Skip to content

Conversation

@cosmastech
Copy link
Contributor

@cosmastech cosmastech commented Nov 29, 2025

Fixes

We introduce a LazyPromise in order to not add all the requests the curl multihandler simultaneously. As it was written originally:

  • A PendingRequest set to async that calls send() adds a request to the CurlMultiHandler
  • When any promise tied to the same multi-handler is waited, all of the requests are fired off because they've already been stacked on the handler
  • The concurrency parameter at that point only serves to resolve N number of requests, without paying any mind to the fact that they've already been dispatched

Now, once we have the requests for the pool, we batch them by $concurrency and only at that time do we add them to the CurlMultiHandler queue.
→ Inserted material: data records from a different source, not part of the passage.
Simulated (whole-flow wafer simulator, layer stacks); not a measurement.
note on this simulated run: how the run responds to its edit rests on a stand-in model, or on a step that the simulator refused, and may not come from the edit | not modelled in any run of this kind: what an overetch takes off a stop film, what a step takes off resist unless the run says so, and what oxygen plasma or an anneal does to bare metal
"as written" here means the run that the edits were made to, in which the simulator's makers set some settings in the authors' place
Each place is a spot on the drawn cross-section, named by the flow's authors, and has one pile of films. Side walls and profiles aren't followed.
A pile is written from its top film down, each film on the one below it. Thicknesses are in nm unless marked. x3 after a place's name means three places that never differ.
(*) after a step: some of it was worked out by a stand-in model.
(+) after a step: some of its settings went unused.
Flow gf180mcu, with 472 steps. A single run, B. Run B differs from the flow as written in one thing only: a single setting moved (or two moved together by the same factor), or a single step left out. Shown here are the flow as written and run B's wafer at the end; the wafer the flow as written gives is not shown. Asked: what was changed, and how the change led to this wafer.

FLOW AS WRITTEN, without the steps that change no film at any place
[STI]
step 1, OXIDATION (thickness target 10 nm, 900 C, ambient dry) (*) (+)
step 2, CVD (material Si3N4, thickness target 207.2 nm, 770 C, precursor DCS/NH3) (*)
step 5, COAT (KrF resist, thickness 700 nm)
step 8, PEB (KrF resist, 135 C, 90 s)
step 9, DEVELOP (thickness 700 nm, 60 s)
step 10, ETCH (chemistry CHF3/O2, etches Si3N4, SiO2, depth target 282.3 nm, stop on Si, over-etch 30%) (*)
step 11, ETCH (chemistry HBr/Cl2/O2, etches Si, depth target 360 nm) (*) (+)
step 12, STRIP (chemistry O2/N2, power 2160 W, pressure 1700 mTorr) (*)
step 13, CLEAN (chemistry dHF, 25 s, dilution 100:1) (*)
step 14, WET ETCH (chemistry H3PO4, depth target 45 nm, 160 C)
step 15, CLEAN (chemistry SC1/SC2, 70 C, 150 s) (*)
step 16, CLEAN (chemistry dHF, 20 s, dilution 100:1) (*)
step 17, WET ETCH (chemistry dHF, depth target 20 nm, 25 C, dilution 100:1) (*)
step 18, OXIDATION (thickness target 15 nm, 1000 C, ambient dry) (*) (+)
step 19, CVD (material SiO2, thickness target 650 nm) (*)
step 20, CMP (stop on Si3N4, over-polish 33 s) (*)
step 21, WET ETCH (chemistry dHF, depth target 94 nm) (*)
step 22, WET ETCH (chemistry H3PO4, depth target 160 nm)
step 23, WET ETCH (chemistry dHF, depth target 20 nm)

This aligns with my expectation and the Laravel docs that Http::pool() will only have $concurrency number of simultaneous requests in flight.

Testing

I added a simple node JS server since using Herd was confounding the results

node-server.js
import http from 'http'

const PORT = process.env.PORT || 4000;

const server = http.createServer(async (req, res) => {
  const url = new URL(req.url, `http://${req.headers.host}`);

  if (url.pathname === '/test') {
    const run = url.searchParams.get('run') ?? 'unknown';
    const sleepTime = parseInt(url.searchParams.get('sleep') ?? 4);
    const start = new Date().toISOString();
    console.log(`[${start}] received run=${run} sleeping for: ${sleepTime}`);

    // Simulate work
    await new Promise(resolve => setTimeout(resolve, sleepTime * 1000));

    const done = new Date().toISOString();
    console.log(`[${done}] finished run=${run}`);

    res.writeHead(200, { 'Content-Type': 'text/plain' });
    res.end(String(Math.floor(Math.random() * 900) + 100));
    return;
  }

  res.writeHead(404, { 'Content-Type': 'text/plain' });
  res.end('Not Found');
});

server.listen(PORT, () => {
  console.log(`Server listening on http://localhost:${PORT}`);
});

I then added a test locally like so:

Additional Test
public function test_concurrency()
    {
        $r = Benchmark::measure(function () {
            Http::pool(function (Pool $pool) {
                $pool->as('first')
                    ->connectTimeout(99999999)
                    ->get('http://localhost:4000/test?run=1&sleep=9');
                $pool
                    ->as('second')
                    ->connectTimeout(99999999)
                    ->get('http://localhost:4000/test?run=2');
                $pool
                    ->as('third')
                    ->connectTimeout(99999999)
                    ->get('http://localhost:4000/test?run=3');
                $pool
                    ->as('fourth')
                    ->connectTimeout(99999999)
                    ->get('http://localhost:4000/test?run=4');
                $pool
                    ->as('fifth')
                    ->connectTimeout(99999999)
                    ->get('http://localhost:4000/test?run=5');
                $pool
                    ->as('six')
                    ->connectTimeout(99999999)
                    ->get('http://localhost:4000/test?run=6');
                $pool
                    ->as('seventh')
                    ->connectTimeout(99999999)
                    ->get('http://localhost:4000/test?run=7');
                $pool
                    ->as('eighth')
                    ->connectTimeout(99999999)
                    ->get('http://localhost:4000/test?run=8');
                $pool
                    ->as('ninth')
                    ->connectTimeout(99999999)
                    ->get('http://localhost:4000/test?run=9');
                $pool
                    ->as('tenth')
                    ->connectTimeout(99999999)
                    ->get('http://localhost:4000/test?run=10');
            }, 2);
        });

        dd($r);
    }

By changing the concurrency parameter passed to Http::pool(), I was able to see the times move as I would expect.

Concurrency Time (ms)
null 9014.908542
0 9017.036375
1 45053.090083
2 24038.000042
5 12026.101916
10 9016.515708
25 9015.821375

cosmastech and others added 3 commits November 29, 2025 11:05
Updated the default value of the concurrency parameter in the pool method to 0 for concurrent execution.
@taylorotwell
Copy link
Member

If this is really the case we should just make it 0 and consider it a bug fix.

@cosmastech
Copy link
Contributor Author

cosmastech commented Nov 29, 2025

If this is really the case we should just make it 0 and consider it a bug fix.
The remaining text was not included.